Barely surviving his harsh treatment during his journey into exile, he regained his strength in 1631 and following a short spell in an
Essex jail was released and began a lawsuit against the
Massachusetts Bay Company, the political power behind the Puritans. To the surprise of the Protestant English supporters of ‘Plymouther Separatists’, Morton won influential backing for his cause and was treated as a champion of liberty. With the help of his original backer Ferdinando Gorges he became the attorney of the
Council of New England against the
Massachusetts Bay Company. The real political force behind his good fortune, however, was the hostility of
Charles I to the Puritan colonists. In 1635 Morton’s efforts were successful, and the Company's charter was revoked. Major political rearrangements occurred in New England after this, though these were primarily due to the colonial rejection of the court decision, subsequent isolation, lack of supplies and overpopulation, and increased conflict with foreign colonists and natives. Nonetheless, Plymouth became a place of woe, and many left
Massachusetts for the relative safety of
Connecticut.
In 1637 Morton became a political celebrity with the publication of his three-volumed ''New English Canaan'', based on the notes of his legal campaign. With the probable assistance of
Ben Jonson and his other literary friends at the
Mermaid Tavern, Morton produced in these three books an inspired denunciation of the Puritan regime in the colonies and their policy of land enclosure and near genocide of the Native population. In contrast, the latter were described as a far nobler culture, and defined as a
Canaan under attack from the 'New Israel' of the Puritans. He summed up his magnum opus with a call for the 'demartialising' of the colonies and the creation of a
multicultural New Canaan along the lines of Merrymount, as well as tantalisingly describing the commercial worth of North America, though something very different would begin to emerge with the reorganisation of New England and the beginning of the
Triangular Trade rooted in
slavery.
At this time Gorges was declared the new Governor of the Colonies by
King Charles I, though he would never set foot in America. Morton’s victory, however, was cut short by the beginning of the
English Civil War, triggered by both reaction to Charles’ absolutism and agitation from the Puritans. In
1642 Morton planned to flee to New England with Gorges, but his aged mentor failed to make the trip, and he returned alone as Gorges’ agent in
Maine.
Following an ill-considered triumphal return to the
Plymouth Colony he was arrested and accused of being a
Royalist “agitator”, and put on trial for his role in the revocation of the colony's charter, as well as charges of
sedition. By September he was imprisoned in
Boston, but his trial was delayed, “so evidence could be sought” through winter, but none ever arrived. As his health began to fail, his petition for clemency and release was granted. Isolated from his English supporters during the
English Civil War, he ended his days amidst the West Country planters of Maine, under the protection of Gorges’ supporters. He died at the age of 71 in 1647.

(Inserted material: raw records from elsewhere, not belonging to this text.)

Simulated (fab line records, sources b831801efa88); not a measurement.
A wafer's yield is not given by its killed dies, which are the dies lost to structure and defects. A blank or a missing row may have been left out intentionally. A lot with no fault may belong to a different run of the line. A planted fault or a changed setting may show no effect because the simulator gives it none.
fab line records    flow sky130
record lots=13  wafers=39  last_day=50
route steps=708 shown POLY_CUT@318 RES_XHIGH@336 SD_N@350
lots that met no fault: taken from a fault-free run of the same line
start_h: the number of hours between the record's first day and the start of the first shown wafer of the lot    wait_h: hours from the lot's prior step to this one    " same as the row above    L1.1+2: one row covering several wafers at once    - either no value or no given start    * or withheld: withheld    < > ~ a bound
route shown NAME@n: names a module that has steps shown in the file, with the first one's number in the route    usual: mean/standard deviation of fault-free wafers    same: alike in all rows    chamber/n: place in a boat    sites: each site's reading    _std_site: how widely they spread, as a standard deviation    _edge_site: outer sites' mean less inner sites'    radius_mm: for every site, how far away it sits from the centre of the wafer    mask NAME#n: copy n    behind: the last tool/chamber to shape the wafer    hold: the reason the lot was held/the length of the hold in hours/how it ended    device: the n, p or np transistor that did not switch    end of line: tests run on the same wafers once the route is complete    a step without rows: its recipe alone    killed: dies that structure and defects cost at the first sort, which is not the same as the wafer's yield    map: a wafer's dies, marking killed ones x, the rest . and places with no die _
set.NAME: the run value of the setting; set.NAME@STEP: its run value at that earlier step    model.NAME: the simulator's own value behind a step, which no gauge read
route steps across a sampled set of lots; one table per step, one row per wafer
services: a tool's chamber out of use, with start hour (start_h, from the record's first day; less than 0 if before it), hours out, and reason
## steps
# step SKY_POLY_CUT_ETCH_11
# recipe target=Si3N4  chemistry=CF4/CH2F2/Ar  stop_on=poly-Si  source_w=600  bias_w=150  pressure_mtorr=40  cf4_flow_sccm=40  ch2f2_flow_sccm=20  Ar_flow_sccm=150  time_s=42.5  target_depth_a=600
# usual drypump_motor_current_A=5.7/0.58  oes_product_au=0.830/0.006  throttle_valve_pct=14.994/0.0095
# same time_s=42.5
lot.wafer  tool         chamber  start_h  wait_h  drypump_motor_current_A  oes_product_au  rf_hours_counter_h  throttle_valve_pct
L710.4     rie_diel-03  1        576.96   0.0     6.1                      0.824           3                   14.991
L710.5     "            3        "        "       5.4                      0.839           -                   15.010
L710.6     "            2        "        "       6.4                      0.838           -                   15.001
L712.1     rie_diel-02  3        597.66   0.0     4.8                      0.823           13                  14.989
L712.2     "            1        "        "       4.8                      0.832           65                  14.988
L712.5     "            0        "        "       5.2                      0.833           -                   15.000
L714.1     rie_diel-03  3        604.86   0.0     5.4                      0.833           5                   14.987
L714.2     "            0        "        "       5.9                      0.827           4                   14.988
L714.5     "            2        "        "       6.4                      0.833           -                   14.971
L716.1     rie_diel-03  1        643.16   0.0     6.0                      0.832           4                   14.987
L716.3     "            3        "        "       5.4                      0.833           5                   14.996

The record of Thomas Morton's Merry Mount comes principally from two sources: Morton's own account in Book III, Chapter 4 of ''The New English Canaan'', and William Bradford's very different account in his
Of Plymouth Plantation. John Winthrop also has an account in his ''History of New England''.
Nathaniel Hawthorne wrote about the episode in ''The Maypole of Merrymount'', and other dramatizations exist, notably Howard Hanson and R. L. Stokes's opera ''Merry Mount'' (1934) and John Lothrop Motley's ''Merry-mount, A Romance of the Massachusetts Colony'' (1949). More recently, L.F. Davidson's 1964 novel ''The Disturber'' explored Morton's life, and Donald F. Connors' ''Thomas Morton'' (Twayne, 1969) examines his life in more detail. Peter Lamborn Wilson gives an up-to-date if somewhat romantic account of the Merrymount affair in his ''Caliban's Mask'' essay, in ''Gone To Croatan'' (Sakolsky and Koehnline, Autonomedia 1993). The conservative historian A. C. Adams dismissed Morton as "a vulgar royalist libertine, thrown by accident into the midst of a Puritan Community, an extremely reckless but highly amusing debauchee and tippler", but more recently Morton’s reputation has begun to be restored.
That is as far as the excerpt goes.